You spend all that time and money on the latest demand generation campaign for your sales team, but if falls flat. Or at least, it appears to have fallen flat.
You can’t believe it. The offer was solid, the message was right on target, the open rates and response rates were amazing. But conversions into sales opportunities, where it really counts? Flat. Disappointing.
Marketing blames sales for lack of follow-up. Sales blames marketing for crappy leads.
Despite often well-executed lead generation campaigns, smart strategies and the best of intentions, lead conversion (in this case defined as leads converting into Sales Accepted Leads (SALs) or new opportunities in the pipeline) still frequently suffers.
And when that happens, and we dig into the details, the following eight reasons pop up the most.
1. No follow up
Good leads, without proper follow-up, aren’t going to convert themselves. And follow-up doesn’t mean a phone call, voicemail and done. Sales & marketing need to agree on a process and disposition strategy for new leads. This includes a timeframe for first contact, as well as how many touches (email, phone, etc.) sales will make before giving up, and putting the lead on a nurture track.
2. Product is pitched too fast, too early
Most lead campaigns aren’t pitching the product directly (they might include white papers, best practice guides, etc.), yet in an effort to have a more “efficient” conversation sales might steer the discussion quickly to the product and a demo, without any pretense or table-setting relative to the prospect’s needs and objectives. Pitch product too fast and too early, and a qualified prospect might still slip through your fingers.
3. Too many leads go to sales too quickly (no qualification)
If you’re sending every lead generated straight through to sales, without first scoring or qualifying that the lead is indeed sales ready, you’re putting your conversion rates at risk. Better to focus your sales team on leads that are ready (based on a variety of definitions you need to determine between sales & marketing) and have a higher initial conversion rate on those leads, then score and nurture additional leads until they too are ready.
4. Sales gets too many leads at once (can’t keep up & follow up)
One of the biggest problems with event-based campaigns is the volume of leads they can generate. Marketing, of course, may think that’s great. But send too many leads to sales at once, and there’s no way they can adequately respond, complete follow-up and adequately disposition everything. Better to spread the leads out over time, turn one big webinar into 2-3 smaller ones, to help your sales team absorb and increase conversion potential from the lot.

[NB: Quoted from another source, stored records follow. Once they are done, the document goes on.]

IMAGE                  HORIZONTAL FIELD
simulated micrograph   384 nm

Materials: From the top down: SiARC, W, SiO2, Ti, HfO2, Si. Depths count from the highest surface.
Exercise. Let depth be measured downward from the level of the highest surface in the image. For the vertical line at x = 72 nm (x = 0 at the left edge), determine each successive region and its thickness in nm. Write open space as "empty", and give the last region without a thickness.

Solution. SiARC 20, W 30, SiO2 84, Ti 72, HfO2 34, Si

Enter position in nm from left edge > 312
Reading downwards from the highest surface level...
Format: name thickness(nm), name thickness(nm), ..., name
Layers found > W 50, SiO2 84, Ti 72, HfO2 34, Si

5. The offer or target audience is completely irrelevant
Lead volume and high response rates are great…as long as they’re targeting the right buyer. Generate a ton of interest in a campaign focused on someone who can’t help you get a deal done, and you might just be wasting everyone’s time. It might make your lead volume reports look good, but that’s about it.
6. Your CRM and/or processes suck or are non-existent
Does the sales team have tools to manage lead follow-up and conversion to begin with? Have you defined a set of lead stages within your CRM to help your team work through leads efficiently? If not, and you’re both leaving follow-up to change and keeping your managers blind to where they can focus energy on coaching, rep follow-up and more to increase full lead dispositions and conversions.
7. Reps are left to their own on follow-up tools
Before any campaign is deployed, sales should create or be given a set of specific follow-up tools for the campaign. This includes email templates and voicemail scripts, written specifically to tie into the campaign and the lead asset offered. Left to their own devices, well-meaning reps may not match the intent or the thought patterns of the prospect, thereby decreasing chances of value proposition resonance and conversion.
8. No pre-campaign briefing for the sales team by marketing
This may be one of the most important and most over-looked factors that impacts lead conversion. Sales teams get a flood of new leads, then after the fact get a quick five-minute email from marketing explaining what they are and what to do with them. This, obviously, is quite inefficient and ineffective. A better strategy is to plan regular, pre-campaign briefings with the sales team so they understand the campaign, the target audience, the nature of the offer and why it’s relevant, plus an overview of the lead follow-up messaging and response tools.
These are no guarantee of success, of course, but I bet they can go a long ways towards increasing positive ROI from your future marketing campaigns.